I was intrigued to read the discussion in Kevin’s post, “Winter’s Tale to Fairy Tale”, in which it was suggested that Shakespeare could not be a good Catholic because of his depiction of nihilism and despair in plays such as Macbeth and King Lear. Kevin’s response to these suggestions is very good and I hope that people will take the time to visit this post to read what he he has to say.
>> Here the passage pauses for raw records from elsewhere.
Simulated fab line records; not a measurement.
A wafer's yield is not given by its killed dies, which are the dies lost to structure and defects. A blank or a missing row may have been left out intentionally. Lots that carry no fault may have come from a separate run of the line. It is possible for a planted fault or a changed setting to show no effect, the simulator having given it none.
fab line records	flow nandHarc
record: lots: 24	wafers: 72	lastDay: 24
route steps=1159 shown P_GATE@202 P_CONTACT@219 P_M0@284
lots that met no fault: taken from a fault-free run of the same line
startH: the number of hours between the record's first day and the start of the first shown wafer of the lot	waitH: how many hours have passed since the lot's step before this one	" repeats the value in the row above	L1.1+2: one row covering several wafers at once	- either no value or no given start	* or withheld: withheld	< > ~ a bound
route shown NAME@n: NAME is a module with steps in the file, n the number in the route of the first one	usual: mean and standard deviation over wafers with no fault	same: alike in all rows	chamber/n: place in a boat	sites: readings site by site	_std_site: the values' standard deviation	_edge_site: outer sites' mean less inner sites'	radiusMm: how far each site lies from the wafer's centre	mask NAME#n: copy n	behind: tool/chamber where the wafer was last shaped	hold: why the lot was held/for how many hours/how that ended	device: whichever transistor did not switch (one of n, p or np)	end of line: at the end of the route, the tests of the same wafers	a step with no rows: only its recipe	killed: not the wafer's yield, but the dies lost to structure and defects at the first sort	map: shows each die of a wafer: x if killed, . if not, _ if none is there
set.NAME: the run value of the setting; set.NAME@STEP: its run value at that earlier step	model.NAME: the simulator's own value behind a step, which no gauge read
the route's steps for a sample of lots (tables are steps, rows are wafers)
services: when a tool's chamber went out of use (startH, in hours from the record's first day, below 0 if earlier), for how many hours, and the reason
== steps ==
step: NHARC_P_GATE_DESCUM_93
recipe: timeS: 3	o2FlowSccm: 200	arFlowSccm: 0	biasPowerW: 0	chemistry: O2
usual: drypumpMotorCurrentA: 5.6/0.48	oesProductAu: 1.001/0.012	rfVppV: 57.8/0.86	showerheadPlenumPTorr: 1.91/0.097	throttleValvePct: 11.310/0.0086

The key point that Kevin makes, and that I have sought to make in Through Shakespeare’s Eyes: Seeing the Catholic Presence in the Plays and in the soon-to-be-published Shakespeare On Love: Seeing the Catholic Presence in Romeo & Juliet, is that it is necessary to draw the vital and crucial distinction between the voice of the playwright and the voices of his characters. The nihilistic rant of Macbeth at the end of the Scottish Play is not the voice of Shakespeare but the voice of a character who has been led to despair by his practice of machiavellian relativism. Macbeth’s descent from noble warrior to nihilistic desperado is Shakespeare’s judgement of where such nihilistic nonsense leads. Lear’s stripping of himself naked on the heath is the necessary “madness” that precedes the sanity of conversion. Hamlet’s asking of the right questions at the beginning of the play leads to his coming to the right answer, quoting from the Gospel, at the play’s end. Romeo’s spurning of the foolishness of chastity at the beginning of the play lays the foundations for the tragedy that follows.

Macbeth is not Shakespeare; Lear is not Shakespeare; Hamlet is not Shakespeare; Romeo is not Shakespeare. Shakespeare shows us these characters and their follies to show us the character and folly of sin and its disastrous consequences.

The Bard of Avon lived in dark and treacherous times, in which priests were put to tortuous slow death. It is not surprising, therefore, that his plays are full of dark and treacherous characters. As a Catholic he is showing us the ugliness of a life without Christ.